Nokia may not be doing so hot in the smartphone market, but when it comes to feature phones they’re still kicking ass and taking names. The Finnish handset vendor has just announced that they’ve sold 1.5 billion feature phones running their proprietary S40 operating system. The 1.5 billionth device was purchased by Mayara Rodrigues, age 21, in São Paulo, Brazil. She picked up a Nokia Asha 303, one of Nokia’s newest feature phones that features both a touch screen and a QWERTY keyboard. In an interview with the BBC, Mary McDowell, Executive Vice President for Mobile Phones at Nokia, said: “The next billion [consumers] will not come from rural areas, but from big cities and the very young.”
We’d like to point out that Nokia has another low end operating system called Series 30 that runs on devices that can’t even connect to the internet. Think of something like the Nokia 100. It can do calls, it can do texts, it has a flashlight, and a calculator, but other than that … you’re not looking at much. How many of those sorts of devices has Nokia sold?
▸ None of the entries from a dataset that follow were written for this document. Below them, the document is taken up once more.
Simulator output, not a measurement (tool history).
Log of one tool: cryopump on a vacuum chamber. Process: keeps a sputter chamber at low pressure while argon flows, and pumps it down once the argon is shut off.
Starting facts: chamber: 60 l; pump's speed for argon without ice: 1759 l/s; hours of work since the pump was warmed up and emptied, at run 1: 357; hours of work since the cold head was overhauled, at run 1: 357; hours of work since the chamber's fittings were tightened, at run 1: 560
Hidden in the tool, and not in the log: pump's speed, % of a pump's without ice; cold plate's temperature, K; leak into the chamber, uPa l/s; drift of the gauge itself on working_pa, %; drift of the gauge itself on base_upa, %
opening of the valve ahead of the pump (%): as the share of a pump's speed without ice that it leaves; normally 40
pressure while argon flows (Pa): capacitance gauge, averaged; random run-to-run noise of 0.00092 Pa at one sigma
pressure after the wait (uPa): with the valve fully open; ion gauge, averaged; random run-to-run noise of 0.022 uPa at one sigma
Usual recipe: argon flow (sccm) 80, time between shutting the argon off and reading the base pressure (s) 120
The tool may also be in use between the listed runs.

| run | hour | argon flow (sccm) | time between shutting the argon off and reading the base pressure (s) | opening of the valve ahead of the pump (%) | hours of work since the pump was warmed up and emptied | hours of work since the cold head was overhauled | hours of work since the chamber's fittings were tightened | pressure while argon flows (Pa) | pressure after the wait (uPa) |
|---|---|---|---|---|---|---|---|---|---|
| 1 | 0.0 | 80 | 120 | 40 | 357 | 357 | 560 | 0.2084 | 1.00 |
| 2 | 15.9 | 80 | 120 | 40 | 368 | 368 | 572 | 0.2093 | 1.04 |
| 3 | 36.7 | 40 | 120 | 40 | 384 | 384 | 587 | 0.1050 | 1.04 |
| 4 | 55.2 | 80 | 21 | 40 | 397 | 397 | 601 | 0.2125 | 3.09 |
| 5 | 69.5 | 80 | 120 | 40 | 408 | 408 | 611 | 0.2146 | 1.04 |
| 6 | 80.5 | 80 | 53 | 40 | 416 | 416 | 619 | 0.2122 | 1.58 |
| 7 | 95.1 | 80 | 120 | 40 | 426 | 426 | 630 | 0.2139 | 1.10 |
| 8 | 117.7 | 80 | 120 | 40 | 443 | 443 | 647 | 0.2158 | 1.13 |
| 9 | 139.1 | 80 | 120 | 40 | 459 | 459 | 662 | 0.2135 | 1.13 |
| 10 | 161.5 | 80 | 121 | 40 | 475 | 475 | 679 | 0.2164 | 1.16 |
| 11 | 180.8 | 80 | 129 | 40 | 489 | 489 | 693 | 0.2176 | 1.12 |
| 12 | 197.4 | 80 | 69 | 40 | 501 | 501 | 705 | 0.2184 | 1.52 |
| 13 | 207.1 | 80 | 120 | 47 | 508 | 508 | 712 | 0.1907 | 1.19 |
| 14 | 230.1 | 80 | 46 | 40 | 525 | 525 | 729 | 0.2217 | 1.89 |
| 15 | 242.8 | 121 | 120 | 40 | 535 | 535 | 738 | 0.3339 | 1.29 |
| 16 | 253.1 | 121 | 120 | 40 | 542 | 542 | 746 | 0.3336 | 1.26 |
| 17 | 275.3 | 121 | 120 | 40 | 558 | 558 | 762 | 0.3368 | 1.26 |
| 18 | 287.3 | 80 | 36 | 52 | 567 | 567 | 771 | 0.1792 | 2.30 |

Anyway, the bigger question on our minds is what will happen to S40 in the future? Earlier this month we discovered that Nokia purchased a Norwegian company called “Smarter Phone” that licenses out a feature phone operating system meant for sub $75 devices. Will “Smarter Phone” replace S40, and if so then when is it going to happen? Will S40 be wiped from the face of the planet or will Nokia put it on devices that today run Series 30?
To make things even more complicated we also heard rumors that Nokia took the team that built Maemo/MeeGo and made them begin work on a new low end Linux based operating system called Meltemi. What’s that going to be all about?